Thread: compare structures

  1. #1
    Apprentice
    Join Date
    Oct 2006
    Location
    LA
    Posts
    53

    compare structures

    Hi,

    I have defined a structure as

    Code:
    typedef struct ps_report_rows
    {
        std::string cp_item_id; 
        std::string cp_object_string;
        std::string mfg_object_string;
        std::string mor_item_id; 
    } report_row;
    I have 2 different lists containing the report rows structure.

    Code:
    list<report_row> objectList1; 
    list<report_row> objectList2;
    Some report rows in the two lists would be common and some unique. I want to find all the unique report rows that exist in objectList1 and store them in another list.

    This is the code I have in mind

    Code:
    list < report_row > ::iterator listIter1;
    list < report_row > ::iterator listIter2;
    bool isDuplicate = false;
    list<report_row> finalList;
    
    finalList.clear();
    
    for (listIter1 = objectList1.begin(); listIter1 != objectList1.end() ; listIter1++)
    {
    	report_row primaryRow = *listIter1;
    
    	for (listIter2 = objectList2.begin(); listIter2 != objectList2.end() ; listIter2++)
    	{
    		isDuplicate = false;
    		report_row secondaryRow = *listIter2;
    
    		check_if_duplicate_row(primaryRow, secondaryRow, isDuplicate);
    
    		if(isDuplicate == true)
    			break;
    	}
    	if(isDuplicate == false)
    	{
    			finalList.push_back(primaryRow);
    	}
    }
    
    void check_if_duplicate_row(report_row primaryRow, report_row secondaryRow, bool& isDuplicate)
    {
    	if(primaryRow->cp_item_id!=secondaryRow->cp_item_id)
    	{
    		isDuplicate = false;
    		break;
    	}
    	if(primaryRow->cp_object_string!=secondaryRow->cp_object_string)
    	{
    		isDuplicate = false;
    		break;
    	}
    	if(primaryRow->mfg_object_string!=secondaryRow->mfg_object_string)
    	{
    		isDuplicate = false;
    		break;
    	}
    	if(primaryRow->mor_item_id!=secondaryRow->mor_item_id)
    	{
    		isDuplicate = false;
    		break;
    	}
    	isDuplicate = true;
    }
    Does this code look good enough? Is there a more efficient way to achieve this?

  2. #2
    The larch
    Join Date
    May 2006
    Posts
    3,573
    You can overload operator== for report_row and use std::find instead of the inner loop.

    Code:
    void check_if_duplicate_row(report_row primaryRow, report_row secondaryRow, bool& isDuplicate)
    This is very awkward. Why not return bool instead? Also, have you heard of the && operator (and)?
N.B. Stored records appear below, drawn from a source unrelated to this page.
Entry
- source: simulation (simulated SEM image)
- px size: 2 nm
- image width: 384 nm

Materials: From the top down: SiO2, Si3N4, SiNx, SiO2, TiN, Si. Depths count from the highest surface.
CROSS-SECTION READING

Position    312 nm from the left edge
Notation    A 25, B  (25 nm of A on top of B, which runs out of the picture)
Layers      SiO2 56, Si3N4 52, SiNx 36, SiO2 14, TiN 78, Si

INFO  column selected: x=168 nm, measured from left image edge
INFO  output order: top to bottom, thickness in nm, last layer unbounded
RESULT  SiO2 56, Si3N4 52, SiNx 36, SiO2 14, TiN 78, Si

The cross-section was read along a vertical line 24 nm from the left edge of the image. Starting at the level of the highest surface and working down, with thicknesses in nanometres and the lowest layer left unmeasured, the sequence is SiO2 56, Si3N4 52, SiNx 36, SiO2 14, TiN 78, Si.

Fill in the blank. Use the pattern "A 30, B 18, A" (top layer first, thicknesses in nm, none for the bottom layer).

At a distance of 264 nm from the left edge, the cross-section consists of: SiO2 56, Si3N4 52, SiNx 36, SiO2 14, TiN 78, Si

    If you want to make it more efficient, you might sort the list first. Then you'll only need to check pairs of neighbours to find out if they are duplicates or not.
    I might be wrong.

    Thank you, anon. You sure know how to recognize different types of trees from quite a long way away.
    Quoted more than 1000 times (I hope).

  3. #3
    Apprentice
    Join Date
    Oct 2006
    Location
    LA
    Posts
    53
    use std::find instead of the inner loop.
    Will this work fine?

    Code:
    list < report_row > ::iterator listIter1;
    
    list<report_row> finalList;
    
    finalList.clear();
    
    for (listIter1 = objectList1.begin(); listIter1 != objectList1.end() ; listIter1++)
    {
    	report_row primaryRow = *listIter1;
    
    	if(std::find(objectList2.begin(), objectList2.end(), primaryRow) != objectList2.end())
    	{
    		finalList.push_back(primaryRow);
    	}
    
    }
    Don't I need to compare individual elements in the structure?

    If you want to make it more efficient, you might sort the list first. Then you'll only need to check pairs of neighbours to find out if they are duplicates or not.
    All the report_row elements in objectList1 are unique whereas objectList2 may contain duplicate report rows. So, don't think sorting the list would help.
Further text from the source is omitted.